Microsoft’s $7.5 billion acquisition of GitHub closed last October. Today, at its annual Build developer conference, Microsoft announced a number of new integrations between its existing services and GitHub. None of these are earth-shattering or change the nature of any of GitHub’s fundamental features, but they do show how Microsoft is starting to bring GitHub closer into the fold.

It’s worth noting that Microsoft isn’t announcing any major GitHub features at Build, though it was only a few weeks ago that the company made a major change by giving GitHub Free users access to unlimited private repositories. For major feature releases, GitHub has its own conference.
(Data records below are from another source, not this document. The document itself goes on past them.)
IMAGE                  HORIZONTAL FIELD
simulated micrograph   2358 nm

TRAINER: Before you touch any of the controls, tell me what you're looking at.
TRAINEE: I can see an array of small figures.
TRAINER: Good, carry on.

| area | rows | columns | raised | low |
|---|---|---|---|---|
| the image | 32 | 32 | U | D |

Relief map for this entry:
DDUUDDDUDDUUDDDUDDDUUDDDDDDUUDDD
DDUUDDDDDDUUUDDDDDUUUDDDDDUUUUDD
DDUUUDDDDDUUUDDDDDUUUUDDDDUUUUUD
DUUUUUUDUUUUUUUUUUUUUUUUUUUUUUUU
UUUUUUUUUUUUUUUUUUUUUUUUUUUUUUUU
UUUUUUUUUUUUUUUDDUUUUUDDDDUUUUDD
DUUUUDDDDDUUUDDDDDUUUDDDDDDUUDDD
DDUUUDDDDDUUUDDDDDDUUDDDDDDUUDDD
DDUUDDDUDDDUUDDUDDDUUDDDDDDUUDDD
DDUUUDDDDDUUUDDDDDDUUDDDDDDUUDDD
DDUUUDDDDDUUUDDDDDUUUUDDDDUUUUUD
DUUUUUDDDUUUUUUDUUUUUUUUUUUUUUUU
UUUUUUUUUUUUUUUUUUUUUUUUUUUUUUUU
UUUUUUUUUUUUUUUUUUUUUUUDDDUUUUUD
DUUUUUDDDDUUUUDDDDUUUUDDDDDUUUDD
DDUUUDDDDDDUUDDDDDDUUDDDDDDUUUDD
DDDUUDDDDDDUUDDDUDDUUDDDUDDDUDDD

So what are the new integrations? Most of them center around identity management. That means GitHub Enterprise users can now use Azure Active Directory to access GitHub. Developers will also be able to use their existing GitHub accounts to log into Azure features like the Azure Portal and Azure DevOps. “This update enables GitHub developers to go from repository to deployment with just their GitHub account,” Microsoft argues in its release announcement.

As far as selling GitHub goes, Microsoft also today announced a new Visual Studio subscription with access to GitHub Enterprise for Microsoft’s Enterprise Agreement customers. Given that there is surely a lot of overlap between Visual Studio’s enterprise customers and GitHub Enterprise users, this move makes sense. Chances are, it’ll also make moving to GitHub Enterprise more enticing for current Visual Studio subscribers.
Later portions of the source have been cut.